Special Correspondent

Conclave says will needed to make it work


  • Fundamental Gandhian truth stressed
  • Right moment for talks on nuclear disarmament: Aiyar

    — PHOTO: PTI

    MEETING OF MINDS: Prime Minister Manmohan Singh with Nobel laureate and proponent of micro-credit, Muhammed Yunus, in New Delhi on Tuesday. Mr. Yunus, who had come to participate in the conference on Gandhian philosophy, earlier said those seeking alms should be brought into the social fold. They should be given small loans to help them become entrepreneurs.

    NEW DELHI: The Congress on Tuesday decided to issue a mission statement-of-sorts on the two-day Sathyagraha conclave to secure for it the mediatory role occupied by the Indian National Congress in domestic and world polity in its early years.Announcing this after the end of all sessions, conference spokesman Devendra Dwivedi said the conclave was a testimony to the fact that Gandhian ideology was alive across the world within small communities.

    Speakers at Tuesday's sessions on "Dialogue among peoples and cultures" and "Towards a nuclear weapons-free and non-violent world order" dwelt on the relevance of Gandhian philosophy in today's world but stressed that political will was necessary to make it work, especially to usher in a culture of peace.

    Need of the hour

    Summing up the conference, Union Youth Affairs and Sports Minister Mani Shankar Aiyar, who doubled up as Rapporteur General, said the conclave had "reiterated the fundamental Gandhian truth that the answer to violence does not lie in violence; that hatred should not be countered by hatred; that the moral imperative must prevail; that right ends can be obtained only by right means; that dialogue not militarisation is the need of the hour; that eradication of poverty and service of the poor through education and effective empowerment ought to be the priority goals of economic policy; that there is no clash of civilisations but only a pressing need for the celebration of diversity, pluralism and mutual tolerance..."

    The right moment

    Earlier, presenting a paper in the session on nuclear weapons-free world, Mr. Aiyar said the prevailing scenario of a world without acute rivalries among nuclear weapons states was the right moment to initiate an earnest dialogue under the aegis of the United Nations at the Conference on Disarmament based on the key concepts of the 1988 Rajiv Gandhi Action Plan for universal and non-discriminatory nuclear disarmament. Even as there was a general acknowledgement of the relevance of Gandhiji in the new millennium, the view from within and overseas was that new mechanisms would have to be evolved to put his ideology into practice.

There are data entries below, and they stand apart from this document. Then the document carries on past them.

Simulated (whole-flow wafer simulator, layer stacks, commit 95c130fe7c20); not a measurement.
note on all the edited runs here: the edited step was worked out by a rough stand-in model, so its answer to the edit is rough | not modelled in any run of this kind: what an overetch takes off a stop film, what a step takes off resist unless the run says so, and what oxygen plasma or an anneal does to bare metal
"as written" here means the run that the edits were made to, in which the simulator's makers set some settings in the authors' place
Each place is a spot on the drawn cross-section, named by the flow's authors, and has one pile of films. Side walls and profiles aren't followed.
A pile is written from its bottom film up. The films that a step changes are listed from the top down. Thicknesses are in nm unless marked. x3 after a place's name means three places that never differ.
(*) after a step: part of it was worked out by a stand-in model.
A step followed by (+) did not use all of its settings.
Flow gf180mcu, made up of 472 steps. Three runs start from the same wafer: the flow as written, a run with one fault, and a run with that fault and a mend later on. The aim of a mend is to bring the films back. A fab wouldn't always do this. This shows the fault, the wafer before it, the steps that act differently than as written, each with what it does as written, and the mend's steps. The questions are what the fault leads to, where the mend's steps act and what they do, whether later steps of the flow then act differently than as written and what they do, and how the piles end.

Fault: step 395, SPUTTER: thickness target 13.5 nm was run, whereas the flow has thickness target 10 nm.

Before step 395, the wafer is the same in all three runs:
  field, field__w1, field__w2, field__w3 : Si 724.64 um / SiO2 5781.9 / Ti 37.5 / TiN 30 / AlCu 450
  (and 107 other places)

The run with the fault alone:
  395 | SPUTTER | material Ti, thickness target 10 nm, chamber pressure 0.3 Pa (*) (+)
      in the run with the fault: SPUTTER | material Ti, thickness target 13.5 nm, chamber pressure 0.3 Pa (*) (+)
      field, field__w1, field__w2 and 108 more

    A paper circulated by the Ministry of Foreign Affairs and Cooperation of the Kingdom of Morocco said: "Gandhi's thought ought not to be encapsulated in a given Gandhiism that would be presented in the form of a self-contained doctrine. Gandhi does not offer us answers to be used repeatedly; rather he invites us to ask essential questions whose stake bears on the very meaning of our existence and of our history.

    "And just like he has tried to do it in his own time, it is everyone's responsibility to invent here and now the best answers possible."

    Superfluities

    From the custodians of the Phoenix Settlement in South Africa — where Gandhiji first gave the call for Satyagraha — the message was that peace and non-violence would remain "superfluities" as long as human rights were violated. Mewa Ramgobin, chairperson, Phoenix Settlement Trust, said the developing world should challenge the prevailing world order and ask why the WTO, "a multi-lateral system, ostensibly fair and rules based, continues to have preferential trade practices; why the IMF and World Bank lack adequate representation of the developing countries and why the reform of the U.N. Security Council is so vehemently resisted by those in whom the veto is reposed."